13 September 2013

Baraka



To start with, I am sure that one would argue that there are movies as captivating as Baraka. But more than ever, I was left compelled by this non-narrative documentary. It was so spellbinding that I needed almost one week to watch - and re-watched every segment of the movie.

I am in no position to write a review of this movie because I don't think it need one. Furthermore, it seems pompous to describe a movie when the movie itself did not find any need to do that. The absence of narrative comments - usually given to describe pictures - left an even stronger impression. Nothing was given but the idea of how the Earth - and everything in it - operates. Audiences were left to find their own meanings of what they see: the beauty, the ugly, the truth.

In 2011, almost two decades after Baraka was launched, Fricke made a sequel: Samsara. Using the same 70mm camera, a playful time lapse and slow motion, and the absence of narration, Samsara took five years in the making at over 25 countries. Indonesia was in both movie and the Kecak depiction in Baraka was one of the most magical.

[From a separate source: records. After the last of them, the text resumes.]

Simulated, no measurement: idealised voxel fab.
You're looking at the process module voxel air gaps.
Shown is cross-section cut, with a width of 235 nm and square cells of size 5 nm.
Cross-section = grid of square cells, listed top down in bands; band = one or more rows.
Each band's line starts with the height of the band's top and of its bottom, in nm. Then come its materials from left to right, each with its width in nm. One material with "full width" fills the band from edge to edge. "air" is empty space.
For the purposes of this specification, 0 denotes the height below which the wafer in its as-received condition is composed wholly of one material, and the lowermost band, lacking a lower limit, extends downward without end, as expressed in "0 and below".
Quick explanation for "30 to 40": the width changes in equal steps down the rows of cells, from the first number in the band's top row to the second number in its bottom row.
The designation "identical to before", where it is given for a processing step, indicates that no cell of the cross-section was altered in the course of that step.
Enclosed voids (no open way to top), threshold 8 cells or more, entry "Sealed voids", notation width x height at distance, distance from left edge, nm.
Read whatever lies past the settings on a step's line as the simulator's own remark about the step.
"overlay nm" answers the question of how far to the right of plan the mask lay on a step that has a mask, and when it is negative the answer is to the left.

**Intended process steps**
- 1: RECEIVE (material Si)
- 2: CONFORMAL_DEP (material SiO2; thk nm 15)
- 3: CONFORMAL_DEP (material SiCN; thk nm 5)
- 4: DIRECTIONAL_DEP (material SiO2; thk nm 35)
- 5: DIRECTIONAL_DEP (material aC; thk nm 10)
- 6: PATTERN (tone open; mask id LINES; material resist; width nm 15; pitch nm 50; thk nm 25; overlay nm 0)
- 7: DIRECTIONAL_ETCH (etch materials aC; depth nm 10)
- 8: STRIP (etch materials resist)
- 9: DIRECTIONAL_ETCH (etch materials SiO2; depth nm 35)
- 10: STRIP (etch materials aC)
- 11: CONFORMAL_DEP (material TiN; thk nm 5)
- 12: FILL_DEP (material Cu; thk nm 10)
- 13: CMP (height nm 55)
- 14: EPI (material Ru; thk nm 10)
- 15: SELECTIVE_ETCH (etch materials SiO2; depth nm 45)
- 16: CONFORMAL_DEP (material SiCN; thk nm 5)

The scene of young girls in Calcutta had to spend their days in the city dump searching rocks to sell for a day's meal, a group shot of girls at a massage parlour in Bangkok stood in silence but conveying message through their eyes, and the horrid silence of Auschwitz as well Tuol Seng left me with no words. But even those were depicted in utter beauty; leaving me with no words. Because how would one's mind could ignore the image a beautiful young beggar in Sao Paulo, Brazil frustrated with his invisibility in the society or shun the burning of oil rigs in Kuwait - a long story that I do not even want to start with. I had to stop after every segment for a deep breath - an attempt to absorb the messages my eyes had understood but not yet comprehend.

I wish I could see with Ron Fricke's eyes every single day of my life.